By the time you read this article the statutory 6 week consultation will have ended and we will have the task of collating all the comments. If appropriate, we will then modify the policies. An initial look at the comments so far received suggests a general support for all the key policies which are designed to protect and enhance the best features of Broadstone, especially the open spaces and residential character. The concept of a masterplan is also being welcomed though it is necessary to re-iterate the message that at this point in time a masterplan does not exist and that the suggestions being put forward are all open to debate. There are no proposals, at this point in time, to remove the toast-rack, pedestrianise the Broadway or build a multi-storey car park. The development of a masterplan involves detailed discussions with a wide variety of interested parties and it could take at least a year before there are any firm proposals. In the meantime the draft plan still has a number of hurdles to clear before it becomes a statutory planning document (see last month’s update for details).

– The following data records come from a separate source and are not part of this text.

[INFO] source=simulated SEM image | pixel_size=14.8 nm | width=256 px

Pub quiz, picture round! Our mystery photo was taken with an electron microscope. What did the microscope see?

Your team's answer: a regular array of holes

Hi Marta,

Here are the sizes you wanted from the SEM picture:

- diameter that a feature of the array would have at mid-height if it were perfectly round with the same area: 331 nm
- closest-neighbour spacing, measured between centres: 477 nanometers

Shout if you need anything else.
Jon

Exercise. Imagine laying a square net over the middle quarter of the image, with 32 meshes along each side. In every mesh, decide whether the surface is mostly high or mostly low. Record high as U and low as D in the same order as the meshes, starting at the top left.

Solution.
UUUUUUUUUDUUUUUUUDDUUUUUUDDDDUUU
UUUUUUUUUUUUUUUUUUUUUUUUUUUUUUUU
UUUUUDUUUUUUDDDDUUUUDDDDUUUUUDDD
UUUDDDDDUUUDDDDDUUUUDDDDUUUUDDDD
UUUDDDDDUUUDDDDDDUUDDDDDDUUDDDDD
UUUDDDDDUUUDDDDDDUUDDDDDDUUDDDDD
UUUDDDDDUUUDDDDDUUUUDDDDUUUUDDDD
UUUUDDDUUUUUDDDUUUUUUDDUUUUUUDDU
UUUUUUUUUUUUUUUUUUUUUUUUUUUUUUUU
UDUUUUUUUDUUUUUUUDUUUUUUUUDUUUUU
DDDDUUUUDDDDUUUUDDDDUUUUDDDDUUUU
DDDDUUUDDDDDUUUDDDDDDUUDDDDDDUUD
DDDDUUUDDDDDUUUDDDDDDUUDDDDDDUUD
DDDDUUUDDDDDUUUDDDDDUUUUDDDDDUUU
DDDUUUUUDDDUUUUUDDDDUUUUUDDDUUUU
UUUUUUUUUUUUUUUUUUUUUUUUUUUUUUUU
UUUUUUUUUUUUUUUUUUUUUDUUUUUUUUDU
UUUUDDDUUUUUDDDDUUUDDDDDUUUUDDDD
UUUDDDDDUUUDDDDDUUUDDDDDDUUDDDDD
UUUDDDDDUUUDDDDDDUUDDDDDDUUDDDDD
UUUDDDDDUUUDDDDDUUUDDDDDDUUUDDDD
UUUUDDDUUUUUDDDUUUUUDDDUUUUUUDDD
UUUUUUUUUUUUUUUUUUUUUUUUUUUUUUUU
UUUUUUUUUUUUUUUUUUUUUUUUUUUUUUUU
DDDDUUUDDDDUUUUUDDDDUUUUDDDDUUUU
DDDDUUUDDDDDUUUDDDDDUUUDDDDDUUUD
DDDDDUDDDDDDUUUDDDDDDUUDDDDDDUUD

The display in Broadstone Library attracted quite a lot of attention. It highlighted the key features of the draft plan, namely the vision statement and objectives, policies relating to each of the 5 themes and an introduction to the concept of a masterplan. In addition, copies of the draft plan itself were available, together with a number of background documents. These all have to be submitted to the Government Inspector prior to the examination in public as they provide the evidence that we have met the necessary conditions which underpin the neighbourhood planning process. Members of the Forum spent time over the 6 week consultation period guiding residents through the display, answering questions and listening to comments, the vast majority of which were very supportive. We also had a street stall on most Saturdays throughout April and May.
In addition to any modifications we may have to make as a result of this consultation, Forum members have three documents to finish before the end of June when it is hoped the draft plan can be submitted to Council. The first of these is the Consultation Statement which details the various consultation processes that have been undertaken by the Forum whilst developing the plan. The second document is the Evidence Base which provides an account and explanation of all the evidence that has been used. The third, and perhaps the most important, document is the detailed characterisation of Broadstone. This involves area by area and road by road descriptions of the built landscape, the identification of key design features and opportunities for development and environmental enhancement. It will become the reference document for anyone submitting a planning application and will help to ensure the plan’s policies will be followed.
It is anticipated all work will be completed by the end of June. Exactly when the Council will commence its 5 week consultation is not known, nor are the dates for the examination in public and the referendum. We are hoping that the plan will have overcome these hurdles and have been adopted by the end of this year.